Measure your audience with your access logs and Matomo

Spoiler: Measure the audience of your website without javascript? It is possible with your access logs! Today we show you how to use them with Matomo. After retrieving these log files, we use the command line to send their contents to Matomo and then ask him to archive his statistics.

To measure the audience of our application, we have installed Matomo. After the preparation of the system, installation and setup of Matamo, the question arose to insert a javascript tracker…

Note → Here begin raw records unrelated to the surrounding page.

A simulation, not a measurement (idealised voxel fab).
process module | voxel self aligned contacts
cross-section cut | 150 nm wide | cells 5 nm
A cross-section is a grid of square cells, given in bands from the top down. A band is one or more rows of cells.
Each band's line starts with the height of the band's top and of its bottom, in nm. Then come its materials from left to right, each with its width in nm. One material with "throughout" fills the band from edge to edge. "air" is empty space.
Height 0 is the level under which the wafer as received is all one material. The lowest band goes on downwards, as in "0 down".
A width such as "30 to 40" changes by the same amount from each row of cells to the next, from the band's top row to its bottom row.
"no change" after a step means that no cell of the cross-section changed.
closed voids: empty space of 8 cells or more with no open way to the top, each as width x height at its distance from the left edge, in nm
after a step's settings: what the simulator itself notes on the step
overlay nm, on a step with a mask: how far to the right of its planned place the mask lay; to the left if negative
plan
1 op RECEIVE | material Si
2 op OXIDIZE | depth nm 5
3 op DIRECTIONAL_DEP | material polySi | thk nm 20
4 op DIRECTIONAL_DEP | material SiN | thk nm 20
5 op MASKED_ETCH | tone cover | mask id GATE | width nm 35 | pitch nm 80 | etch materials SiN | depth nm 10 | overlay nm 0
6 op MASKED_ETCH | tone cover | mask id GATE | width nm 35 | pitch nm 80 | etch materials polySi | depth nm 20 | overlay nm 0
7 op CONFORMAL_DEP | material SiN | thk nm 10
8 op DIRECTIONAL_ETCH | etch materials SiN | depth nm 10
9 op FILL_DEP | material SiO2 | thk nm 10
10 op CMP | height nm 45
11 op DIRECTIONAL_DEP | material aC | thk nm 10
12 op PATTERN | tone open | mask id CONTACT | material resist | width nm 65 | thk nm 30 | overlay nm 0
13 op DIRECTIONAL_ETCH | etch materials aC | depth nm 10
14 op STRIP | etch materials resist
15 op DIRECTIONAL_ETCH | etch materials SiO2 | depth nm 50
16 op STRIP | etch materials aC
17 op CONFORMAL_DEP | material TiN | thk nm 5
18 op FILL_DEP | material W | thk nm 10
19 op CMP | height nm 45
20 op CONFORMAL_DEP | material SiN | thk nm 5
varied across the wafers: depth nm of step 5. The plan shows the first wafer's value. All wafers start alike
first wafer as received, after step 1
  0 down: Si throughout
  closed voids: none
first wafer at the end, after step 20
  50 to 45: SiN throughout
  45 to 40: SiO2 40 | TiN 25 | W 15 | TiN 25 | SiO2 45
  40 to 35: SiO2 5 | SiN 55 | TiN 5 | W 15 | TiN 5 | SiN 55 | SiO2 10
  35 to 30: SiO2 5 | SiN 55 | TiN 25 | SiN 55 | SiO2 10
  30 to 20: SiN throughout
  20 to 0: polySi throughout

As you can imagine, we are not fans of these intrusive methods and so we royally snubbed this step of the installation. Problem, no statistical measurement goes back to Matomo and our dashboard keep therefore hopelessly empty…

ddzphoto @ pixabay

We therefore needed another method, more passive and respectful of our users. That’s good, Matomo offers one by reading the server logs.

Access logs

For our dear readers who do not see what they are, the web servers (apache, IIS, nginx, …) provide access log. Theses are registries that record every action of interest that occured. Error goes to error log and visitor access go to access log.

Thus, each time a visitor requests access to a resource (i.e. a webpage) in your web application, the server will log this request and informations about its response (its status code and amount of data sent). As this file contains all the activity on your website, you can use it to build visit statistics (i.e. with goaccess).

These logs contain the visitor’s IP address, which is covered by the GDPR, you will need to anonymize them to use them to measure your audience.

Depending on the server and the system on which it is running, these files are stored in different directories:

If you use a third-party host, you will have to search and find in its interface, how to retrieve these files (i.e. how to retrieve them from kimsufi).

For the rest, I will assume that your logs are available from the server on which you installed Matomo. Whether you install it directly on your web server, or retrieve the logs with a scheduled task.

Send logs to Matomo

Now that the logs are available, they need to be sent to Matomo so it can read them, update its database and produce audience reports. The outline is described in the official documentation.

Get site ID

Since Matomo is designed to measure audiences for multiple websites, you are going to need the site ID for your newspapers.

This information is shown when you set up a new site, but if you haven’t noted it down, you can find it through the administration menus.

To see the site ID, go to the Matomo administration interface, via the menu at the top right (cogwheel icon if your screen is large, or simply “Administration” otherwise). Then, using the menu on the left, click the section “Websites” and then click on “Manage”. You will then obtain the list of measured sites with, under the site name, the ID.

Website list

Integrate logs

Now we have the access logs and site ID, we will be able to use the official script designed to send the logs to matomo.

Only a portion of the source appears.